The flexibility of
text provides researchers with a lot of freedom to select different options. For example, a researcher can select among many different layers (in BERT base 12 and in BERT large 24); and these layers can be aggregated in different ways including using mean, minimum or maximum. It is also possible to use different number of PCA components (or not use PCA at all) in training; as well as selecting different regression algorithms including (multiple linear regression or ridge). All these options are great for learning more about these methods. However, when hypotheses testing is important to not fall pray for researcher degrees of freedom and avoid the risk of (unconsciously) p-hacking (e.g., see Simmons, Nelson, & Simonsohn, 2011).
Researcher degrees of freedom refers to the inherent flexibility involved in conducting research including carrying out experiments as well as analyzing the data. Researchers can choose among many ways of analyzing their data, and these ways can, for example, be selected arbitrarily or on the basis that certain ways result in more desirable outcomes such as a statistically significant result (Simmons, Nelson, & Simonsohn, 2011). Or put another way, the flexibility in
text is a double edged sward where abusing the options leads to p-hacking: the analytic process of consciously or unconsciously trying several types of analyses until achieving the desired results.
Specify language model , specify which layers that will be used and how they will be aggregated.
Example of aspects to consider in a pre-registration of hypotheses testing
This is not an exhaustive list; rather think through your analyses as carefully as possible and consider which decisions that can be appropriately be made in advance. For example,
Type of model (e.g., BERT-base, BERT-large, multilingual BERT, RoBERTa, XLnet, etc.)
Which layers (e.g., all, 11 and 12 etc.)
Layer aggregation method (e.g., mean, minimum, and maximum)
Exclusion of some token (e.g., [CLS] and [SEP])
Type of ML algorithm (e.g., ridge, Random Forest etc.)
Number of cross validation folds in textTrain
Criteria for plotting (e.g., number of words to significance test, plots etc.)
Number of permutations (e.g., in textSimilarityTest, textProjection)

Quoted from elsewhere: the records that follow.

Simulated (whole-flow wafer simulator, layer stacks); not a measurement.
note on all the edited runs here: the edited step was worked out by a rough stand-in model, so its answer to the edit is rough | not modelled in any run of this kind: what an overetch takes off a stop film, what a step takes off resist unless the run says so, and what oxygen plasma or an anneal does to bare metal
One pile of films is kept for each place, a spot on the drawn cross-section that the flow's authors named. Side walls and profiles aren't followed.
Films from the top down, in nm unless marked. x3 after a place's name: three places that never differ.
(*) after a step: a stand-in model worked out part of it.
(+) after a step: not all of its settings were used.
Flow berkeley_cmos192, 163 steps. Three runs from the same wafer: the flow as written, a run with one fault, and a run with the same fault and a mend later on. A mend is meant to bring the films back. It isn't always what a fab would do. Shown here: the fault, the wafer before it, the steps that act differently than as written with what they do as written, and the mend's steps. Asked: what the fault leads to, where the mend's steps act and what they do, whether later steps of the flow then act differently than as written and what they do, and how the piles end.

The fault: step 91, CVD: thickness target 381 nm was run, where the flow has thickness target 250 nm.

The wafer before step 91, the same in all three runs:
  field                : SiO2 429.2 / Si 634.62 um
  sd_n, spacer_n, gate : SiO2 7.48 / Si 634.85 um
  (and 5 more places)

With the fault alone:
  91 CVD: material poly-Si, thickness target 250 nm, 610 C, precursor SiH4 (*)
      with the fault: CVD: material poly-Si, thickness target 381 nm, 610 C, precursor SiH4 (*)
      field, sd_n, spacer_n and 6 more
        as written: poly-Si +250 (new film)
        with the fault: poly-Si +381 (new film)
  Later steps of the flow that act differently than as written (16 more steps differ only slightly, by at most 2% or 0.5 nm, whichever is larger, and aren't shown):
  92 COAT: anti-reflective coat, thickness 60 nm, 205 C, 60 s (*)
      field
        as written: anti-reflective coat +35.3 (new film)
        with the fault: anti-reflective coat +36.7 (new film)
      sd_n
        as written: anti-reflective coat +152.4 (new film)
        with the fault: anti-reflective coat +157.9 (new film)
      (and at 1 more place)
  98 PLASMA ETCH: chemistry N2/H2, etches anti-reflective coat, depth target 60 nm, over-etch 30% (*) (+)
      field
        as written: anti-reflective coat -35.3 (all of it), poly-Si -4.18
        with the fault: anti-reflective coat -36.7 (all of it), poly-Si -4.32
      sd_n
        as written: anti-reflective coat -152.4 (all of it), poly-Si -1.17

Not(ing) change of random seed. In computer science literature it has recently been discussed that different random seeds can give very different results (e.g., see Mosbach et al., 2020). So perhaps even consider pointing out that seeds will not be changed or commit to a specific seed
Simmons, J. P., Nelson, L. D., & Simonsohn, U. (2011). False-positive psychology: Undisclosed flexibility in data collection and analysis allows presenting anything as significant. Psychological science. Mosbach, M., Andriushchenko, M., & Klakow, D. (2020). On the Stability of Fine-tuning BERT: Misconceptions, Explanations, and Strong Baselines.